Suppose there are $K$ independent boxes, each of which has the same number of different colored balls, denoted as $N$. For the first case, we assume the colors of the balls in the $K$ boxes are the same. For the second case, we assume that the balls in the $K$ boxes are of different colors. For an example, the possible colors of balls are $\{\text{ red} ,\text{blue} ,\text{green} \}$. Assume that each box is of size $2$. Then, for the first case, each box is of balls $\{\text{ red} ,\text{blue} \}$. They are symmetric. For the second case, an example is $\{\text{red} ,\text{blue} \},\{\text{red} ,\text{green} \} $ and $ \{\text{blue} , \text{green} \}$. There is no necessity for the color permutation. But they are asymmetric.
Consider the experiment where each time we pick a single ball from each box randomly and get $K$ colored balls totally. Then, we would like to compare the expected number of colors for the $K$ colored balls, denoted as $\{B_1,B_2\}$, picked independently from the $K$ boxes under the above mentioned two cases. Intuitively, $B_1 \le B_2$. I have demonstrated it when $K = 2$. However, when $K$ goes larger, the case becomes more complicated. I am still confused by how to prove it theoretically.
Any references or approximations would be appreciated. Thanks a lot!
In the first case, the expected number of balls of each colour is $K/N$ where $N$ is both the number of balls in each box and the number of different colours. In the 2nd case, the expected number of balls of each colour is $K/N$ where $N$ is the number of different balls, provided they permutate equally frequently as shown in your example. Assuming the number of colours in case 2 must exceed the number of boxes, as implied, then your inequality must be correct.
This is because as follows:
Let $K$ be the number of boxes. Let $N$ be the number of balls in each box. Let $b_m\in B$ be the list of counts of each distinct colour in the box, such that:$$\sum\limits_{b\in B} b_m=N$$ be the number of distinct colours.
Therefore the first case is the special case of the 2nd case in which $b_m=1\forall b\in B$.
In a single draw from a single box, probability colour $m$ is chosen, is $b_m/N$.

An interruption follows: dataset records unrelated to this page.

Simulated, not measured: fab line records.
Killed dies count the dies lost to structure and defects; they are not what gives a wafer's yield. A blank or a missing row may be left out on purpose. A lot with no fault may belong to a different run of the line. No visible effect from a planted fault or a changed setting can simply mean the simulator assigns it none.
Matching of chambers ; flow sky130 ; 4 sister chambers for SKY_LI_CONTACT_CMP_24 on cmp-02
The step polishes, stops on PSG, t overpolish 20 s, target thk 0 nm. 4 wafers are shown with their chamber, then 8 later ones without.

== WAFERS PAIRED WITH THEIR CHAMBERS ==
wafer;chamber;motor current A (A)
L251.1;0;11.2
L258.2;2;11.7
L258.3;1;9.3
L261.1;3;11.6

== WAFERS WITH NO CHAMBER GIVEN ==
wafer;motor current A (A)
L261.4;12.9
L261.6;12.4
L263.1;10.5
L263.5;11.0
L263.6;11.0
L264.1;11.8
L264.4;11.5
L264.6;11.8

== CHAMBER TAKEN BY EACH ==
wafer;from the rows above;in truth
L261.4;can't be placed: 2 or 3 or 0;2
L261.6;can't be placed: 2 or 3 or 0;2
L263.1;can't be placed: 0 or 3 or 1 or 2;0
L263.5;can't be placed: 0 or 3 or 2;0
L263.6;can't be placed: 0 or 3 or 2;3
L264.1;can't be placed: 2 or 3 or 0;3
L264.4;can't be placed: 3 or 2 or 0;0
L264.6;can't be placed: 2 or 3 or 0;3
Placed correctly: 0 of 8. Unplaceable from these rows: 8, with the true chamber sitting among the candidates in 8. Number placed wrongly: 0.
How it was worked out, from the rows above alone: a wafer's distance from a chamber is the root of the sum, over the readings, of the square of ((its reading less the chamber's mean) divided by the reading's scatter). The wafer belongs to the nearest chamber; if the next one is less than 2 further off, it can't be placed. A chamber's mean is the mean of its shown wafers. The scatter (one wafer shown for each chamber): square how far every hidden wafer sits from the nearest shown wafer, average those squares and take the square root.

In the first case, $b_m=1\forall b\in B$: For one box, so the probability of choosing colour $m$ from a boxis $1/N$
Probability of success or failure is the same for every box so this is a binomial distribution for every colour. In a binomial, $E(X)=np$. We are drawing one from each box so the number of trials is $K$, and probability is $1/N$ so so the expected number is $E(X)=K/N$
Moving on to the 2nd part of the question, when there may be different numbers of each colour in each box. Here we may permit any $b_m\geq 0$, and also potentially different sets $N_p$ for every box. However in the example you give, every permutation of two choices selected from {red, blue, green} is shown. This has he effect that the expected value of each must be equal. Therefore we have:$$\sum\limits_mE(X_m)=E(\sum\limits_m X_m)$$
Therefore for every colour $m$: $$E(X_m)=K/N$$
Where this time, if we use your notation $B$ to replace $N$, is the total number of colours permutated.
Provided you do not permit fewer colours than boxes, which again is implied but not stated in the question, $B\geq N \implies K/B\leq K/N$ so you are correct in your assertion which you stated using $B_n$ that $B_1\leq B_2$.